The Zune HD in particular had a powerful Tegra processor and inky black OLED display. It had some fantastic 3D games like AudioSurf, Project Gotham Racing, and a Tony Hawk-type Vans skating game all included.
Ultimately the ubiquitous Apple support for things like car connections and the rise of smartphones drove me over to iPhones, but Zune will also have a soft spot in my heart.
I knew a guy who had a zune phone and the amount of crap that just didn’t work right ended up making him ditch it for an iPhone before it became embarrassing. He was a Zune stan for quite a while while he had it too. Reminds me of the Tesla stans actually, especially the early adopter ones that make excuses for their product being half baked because it’s so cutting edge.
There was never a Zune phone as such, just the “Windows phone”, which rolled in the music aspects of the Zune software. I think everyone agrees all the Windows phone attempts were terrible.
The actual Zune devices were solely media players, and they were ahead of their time in a lot of ways, like being able to tap two Zunes together to share a song with a friend, full 3D games with crispy graphics, or a single monthly subscription to access the entire library.
It was just too late to market with Apple already dominating the space.
No I don’t agree. I actually liked my Lumia 822 and the windows phone os after the 8.1 update. But it was too little too late.
See my comment just below, the MS “Kin” phone had a Zune player, but was a lot less featured than an actual Windows Phone. It was slow, buggy, but even when it didn’t work, I could at least use it as a Zune player.
There was never a time in my life I felt like more of a “have not” than when a good chunk of my coworkers started getting iPhones.
From about 1997 until about 2008, there was a period of time where almost everyone paid nothing for a cell phone, plus about $40/mo for service. Overnight all of that changed and here we are today. Smartphones quickly became a must-have and the market has adapted really quickly — now you can barely go through a day without one (and I don’t mean convenience, but actual need).
I owned 3 Zunes and loved them all. The Built in DAC, that Hexic game, the ability to share songs with other Zunes. Still get mad that someone broke into my MK5 Rabbit in 2017(!!!) and decided it was worth stealing.

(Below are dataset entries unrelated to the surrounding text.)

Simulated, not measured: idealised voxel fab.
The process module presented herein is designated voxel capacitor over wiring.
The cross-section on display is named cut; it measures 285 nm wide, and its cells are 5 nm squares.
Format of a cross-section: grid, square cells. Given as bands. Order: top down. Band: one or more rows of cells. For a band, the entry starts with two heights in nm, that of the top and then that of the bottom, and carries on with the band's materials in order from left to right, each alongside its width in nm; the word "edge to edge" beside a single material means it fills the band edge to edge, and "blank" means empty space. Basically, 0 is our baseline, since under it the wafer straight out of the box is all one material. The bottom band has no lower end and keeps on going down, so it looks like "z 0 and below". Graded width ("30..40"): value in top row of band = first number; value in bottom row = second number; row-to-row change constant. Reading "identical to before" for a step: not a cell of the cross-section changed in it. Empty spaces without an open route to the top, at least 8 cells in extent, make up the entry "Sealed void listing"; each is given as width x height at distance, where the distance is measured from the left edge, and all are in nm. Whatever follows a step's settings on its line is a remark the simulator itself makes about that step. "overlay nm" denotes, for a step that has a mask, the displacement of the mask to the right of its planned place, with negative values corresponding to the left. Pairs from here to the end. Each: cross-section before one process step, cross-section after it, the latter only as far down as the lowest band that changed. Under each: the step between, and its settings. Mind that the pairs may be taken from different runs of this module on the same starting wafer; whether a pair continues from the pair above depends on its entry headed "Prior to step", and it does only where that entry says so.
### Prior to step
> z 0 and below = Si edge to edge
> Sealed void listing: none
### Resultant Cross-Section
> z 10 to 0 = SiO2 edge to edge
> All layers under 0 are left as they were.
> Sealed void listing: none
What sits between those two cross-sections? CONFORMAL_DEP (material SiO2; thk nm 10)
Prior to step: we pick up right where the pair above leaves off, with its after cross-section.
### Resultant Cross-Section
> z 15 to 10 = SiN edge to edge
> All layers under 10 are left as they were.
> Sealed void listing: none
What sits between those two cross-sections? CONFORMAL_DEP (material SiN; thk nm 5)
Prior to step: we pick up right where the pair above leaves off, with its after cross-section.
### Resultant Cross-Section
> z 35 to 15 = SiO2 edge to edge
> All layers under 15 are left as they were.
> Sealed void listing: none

So many artists I cant remember and demos I cant find anymore sitting in a dump somewhere after they realized it wasn’t worth anything secondhand.
Also, that PS2 looks sick and I’m pumped that translucent tech is popular again. Makes me want to mod my Steam Deck with an Atomic Purple shell.
i have one of them as they were on sale via amazon
I can (slightly) one-up the Zune comment by sharing that my wife and I both had Microsoft Kin “smartphones” around 2010, which included Zune software.
It was a weird gray area between a flip phone and a smartphone, and was basically free with contract…the hack was that you didn’t need a data plan! So it had Wifi, but you could otherwise just use it elswhere as a regular phone and it had a full physical keyboard.
I think there were only 1 or 2 phones like that ever introduced (Pantech Jest was another!) because we had just had our first kid, my wife was a SAHM for the first time, and the idea of paying over $100/mo, PLUS over $1,000 for two iPhones, seemed like the most insane thing I’d ever been told. A couple years later, it was the norm.
My Zune HD was an incredible little player. Kicked the iPod Touch’s butt in ALL areas (size, speed, capacity, OS, and price). Too bad the previous Zune model was a little half baked and made the whole product line become a punchline.
We had a couple of Zune HD’s. I think we still have at least one of them kicking around somewhere. It was a good device, and didn’t require running desktop itunes which was absolute garbage on Windows.
I had a few Windows phones also.
I bought a 32” Sony flat screen CRT that was literally 258 pounds! Would have been around 1999.
The sheer weight is the reason I bought a 27″ Trinitron instead of the 32″. I could lift and move the 27″ by myself, mostly.
I don’t think I know the actual weight of any of those TVs that I help move around, but
1) Apparently they were really heavy and not just bulky – that’s for confirming that.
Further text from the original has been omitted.